Interview with Inger Larsen, Larsen G11n

LISA is launching the GILT industry's first Salary Survey, designed to determine average salaries for various job profiles on a regional and country basis. The Survey should only be completed by department managers responsible for hiring GILT professionals in their organization.

The Survey provides a means of identifying industry salary ranges for most countries around the world. It will allow managers to benchmark their company's salary ranges by job functions in accordance with levels of experience and seniority. The results will benefit department managers responsible for structuring regional and/or global GILT operations.

The survey is a continuation of the LEIT (LISA Education Initiative Taskforce) job description project.

Inger Larsen, an expert in recruiting for the GILT industry, helped LISA define the job profiles. In this interview , she explains the motivation and intention of the survey.


Take the LISA Salary Survey now


Inger Larsen

How did this survey come about? Where did the initial ideas come from?

I was talking to LISA a few months ago about some other matters, such as the LISA quality metrics. We were discussing some issues that LISA members had raised, and that I also come across in my daily job as a GILT industry recruiter.

I was saying that many of the clients we recruit for ask for advice about salary for vacancies, or indeed other, in-house positions. We normally give them an indication for what is the normal range based on our experience. But salary levels have changed over the past few years. There isn't any reliable, comprehensive or current information about salaries for the GILT industry.

Also, salaries for the same position differ from country to country. This is an issue we come across quite a lot when we recruit someone from one country to work in a different country. What is considered a good salary in another country?

This is also something that LISA members had asked for as well. Before we knew it, LISA and I had agreed that my company could contribute significantly with our current, hands-on knowledge of the people side of this industry, and that LISA, with its expertise and resources, would provide the web engine and resources to put the salary survey on-line, compile and distribute the results.

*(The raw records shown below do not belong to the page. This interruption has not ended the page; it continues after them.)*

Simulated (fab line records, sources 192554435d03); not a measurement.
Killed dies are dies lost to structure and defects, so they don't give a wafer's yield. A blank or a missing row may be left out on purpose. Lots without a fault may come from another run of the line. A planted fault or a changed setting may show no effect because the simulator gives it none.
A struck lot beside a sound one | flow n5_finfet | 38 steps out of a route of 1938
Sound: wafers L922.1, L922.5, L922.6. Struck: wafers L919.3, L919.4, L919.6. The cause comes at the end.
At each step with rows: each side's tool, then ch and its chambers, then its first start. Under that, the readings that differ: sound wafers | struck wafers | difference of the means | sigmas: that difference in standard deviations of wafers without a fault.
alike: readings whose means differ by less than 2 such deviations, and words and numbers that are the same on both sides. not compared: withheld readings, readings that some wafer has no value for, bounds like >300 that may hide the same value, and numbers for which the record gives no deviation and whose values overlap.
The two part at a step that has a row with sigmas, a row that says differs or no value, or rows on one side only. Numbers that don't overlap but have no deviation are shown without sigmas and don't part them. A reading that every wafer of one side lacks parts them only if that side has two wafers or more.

What are your interests in this survey?

We have provided the job titles and job descriptions for the survey. I contacted a number of clients and asked for more information, and if they would be interested in such a survey. The response was very positive. Using my own experience from nearly twenty years of working in localization production and sales jobs, and that of my business partner, Gretta FitzGerald who runs our Dublin office, we picked the most common ones. We had to reconcile a number of job descriptions and try and make them as widely applicable as possible.

We also found that there can be many different job titles for what may be, at the end of the day, more or less the same job, or overlapping ones. One example of this is "Localizer," "Software Translator" and "Localization Specialist." All three can be used for a translator of software, but the latter can also mean a "Software Localization Engineer" or "Localization Tools Specialist." It was a lot of work, but we hope the result is at least "good enough" for the first run of the survey.

We have not provided any salary information, but we have offered to do a quick sanity check on the aggregated results to see if they are broadly within the ranges we expect.

What are the benefits of this survey to the industry?

I can see that the result of this survey will benefit both employees and employers.

For employers, it will provide a good indication, based on solid data from reliable sources, whether their current salary bands are within the normal range for their regional location.

Also, it can help companies that want to expand to new locations to assess what the salary costs are likely to be, and to pitch it right from the beginning of the recruitment process to attract the right caliber of candidates, while not overpaying either.

For employees, it helps to know that they are paid according to the industry standard today. A few years ago, there were some crazy salaries offered to get the right people on board. The market has now cooled down and we need to be realistic about current salaries.

From a purely selfish point of view, it will support me in my recruitment business to be able to substantiate my claim that a salary is within the normal range for a particular job in a particular country when I deal with applicants, or recommend a salary range to a client, based on solid facts.

Who should participate in this survey?

As many GILT companies as possible, small, medium and large, everywhere! The more people who contribute, the more reliable the results will be.

For the first round, the Survey is focusing on the enterprise, be it small, medium or large, and asking HR (human resources) managers, general managers, departmental/country managers, etc. to respond on behalf of their organizations. LISA then plans to do a follow-on survey in which it will ask individuals/freelance-industry professionals to provide their own salary information.

What are the challenges faced by global companies in managing their GILT resources? How can this report help them?

In the past, when the localization business and the economy generally were booming, companies were competing to offer the best salaries to attract the best people. There weren't enough qualified and experienced people coming into the business. Now it's different - the industry has stabilized and matured.

I think it is important to stress that money by itself will not motivate anyone to either apply for a job or to remain in a job if there is little or no job satisfaction. But it helps to know that the salaries offered are competitive in the marketplace, here and now. One thing less to worry about. Then companies can concentrate on other HR matters, such as employee retention and satisfaction, training, career path development and growth.

I know it's a cliché, but this really is a people business, and GILT companies are dependent on attracting and keeping good people to conduct good business, while staying competitive price-wise. This Survey help them to do both.